Key Moments
- Chevron is in final talks with Eneos and Glencore to sell Singapore refining and distribution assets.
- The package includes Chevron’s SRC refinery stake, the Penjuru terminal, and regional Caltex retail networks. The deal could exceed $1 billion.
- The sale is part of Chevron’s broader plan to divest Asian refining and storage assets to streamline operations and cut costs.
Deal Nears Final Stage
Chevron aims to finalize a deal to sell its Singapore refining and fuel distribution assets in the first quarter, according to four sources. The company is in final talks with Japan’s Eneos and commodities trader Glencore.
The package includes Chevron’s stake in a Singapore refinery, a storage terminal, and fuel stations. Chevron may also include retail sites in Cambodia and Malaysia.
Two sources said the combined assets could be worth $1 billion or more.
This move fits Chevron’s strategy to sell refining and storage assets in Asia. The company is restructuring to simplify its footprint and lower costs.
Chevron, Eneos, and Glencore declined to comment.
Reuters previously reported on the refinery stake sale, but the additional assets have not been publicly confirmed.
Advisers and Transaction Structure
Morgan Stanley is managing the sale of Chevron’s stake in Singapore Refining Co (SRC) and other Asian assets. The bank declined to comment.
Boston Consulting Group is advising Eneos, according to two sources. BCG also declined to comment.
Breakdown of Singapore and Regional Assets
Chevron owns 50% of Singapore Refining Co (SRC). PetroChina owns the other 50%. SRC runs a refinery with a capacity of 290,000 barrels per day.
The sale also covers the Penjuru terminal. It holds over 400,000 cubic meters of storage. Chevron uses it to blend and distribute fuels and lubricants.
Chevron’s Caltex retail network includes about 420 stations in Malaysia, 26 in Singapore, and 53 in Cambodia.
| Asset Category | Location | Details |
|---|---|---|
| Refinery (SRC) | Singapore | 50% Chevron stake; 290,000 barrels/day capacity |
| Terminal | Penjuru, Singapore | Over 400,000 cubic meters of storage |
| Retail Stations (Caltex) | Malaysia | About 420 outlets |
| Retail Stations (Caltex) | Singapore | 26 outlets |
| Retail Stations (Caltex) | Cambodia | 53 outlets |
Strategic Appeal for Eneos and Glencore
The assets would give buyers strong access to Singapore’s fuel blending and bunkering market. This would help expand distribution into Southeast Asia.
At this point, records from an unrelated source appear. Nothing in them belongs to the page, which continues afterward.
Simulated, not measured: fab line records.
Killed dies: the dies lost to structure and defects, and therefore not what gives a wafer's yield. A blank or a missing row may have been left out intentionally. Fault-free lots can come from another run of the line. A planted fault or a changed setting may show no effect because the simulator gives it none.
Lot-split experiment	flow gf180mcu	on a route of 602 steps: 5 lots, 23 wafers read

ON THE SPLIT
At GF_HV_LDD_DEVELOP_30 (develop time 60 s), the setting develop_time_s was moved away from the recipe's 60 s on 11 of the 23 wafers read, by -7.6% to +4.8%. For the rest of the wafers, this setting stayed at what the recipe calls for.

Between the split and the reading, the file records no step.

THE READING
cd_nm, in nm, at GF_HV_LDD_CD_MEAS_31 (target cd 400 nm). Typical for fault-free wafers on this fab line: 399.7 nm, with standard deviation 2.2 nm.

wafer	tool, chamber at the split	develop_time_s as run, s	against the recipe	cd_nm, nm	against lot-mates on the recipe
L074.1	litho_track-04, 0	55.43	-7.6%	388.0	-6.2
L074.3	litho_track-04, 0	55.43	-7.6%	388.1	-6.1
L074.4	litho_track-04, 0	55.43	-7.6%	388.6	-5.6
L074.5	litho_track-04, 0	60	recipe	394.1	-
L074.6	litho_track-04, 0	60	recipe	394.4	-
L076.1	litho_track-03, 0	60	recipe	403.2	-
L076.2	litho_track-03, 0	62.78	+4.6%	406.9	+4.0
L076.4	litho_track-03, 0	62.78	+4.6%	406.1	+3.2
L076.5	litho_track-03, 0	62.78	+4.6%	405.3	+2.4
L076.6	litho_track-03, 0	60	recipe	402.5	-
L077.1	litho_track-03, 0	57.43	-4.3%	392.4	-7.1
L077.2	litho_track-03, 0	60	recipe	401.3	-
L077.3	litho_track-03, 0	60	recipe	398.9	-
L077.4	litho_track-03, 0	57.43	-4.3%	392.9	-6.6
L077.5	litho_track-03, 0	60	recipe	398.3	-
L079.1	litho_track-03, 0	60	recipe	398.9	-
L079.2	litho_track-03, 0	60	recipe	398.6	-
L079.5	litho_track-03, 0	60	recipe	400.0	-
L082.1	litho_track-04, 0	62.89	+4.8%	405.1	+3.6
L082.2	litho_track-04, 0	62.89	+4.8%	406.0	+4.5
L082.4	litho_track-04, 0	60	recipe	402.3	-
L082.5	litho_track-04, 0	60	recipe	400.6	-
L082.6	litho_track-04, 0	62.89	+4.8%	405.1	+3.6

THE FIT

Eneos and Glencore want to grow their trading portfolios and increase volumes in the region.
If Eneos wins, it would gain its first refinery outside Japan.
Eneos currently operates nine refineries in Japan and runs over 12,000 domestic retail stations.
In its 2025 report, Eneos said it plans to expand its overseas fuel business and jet fuel facilities to meet rising inbound travel demand.
Glencore already has refining and distribution operations in South Africa. It also expanded in Singapore after buying the Bukom refinery via a joint venture with Indonesia’s Chandra Asri.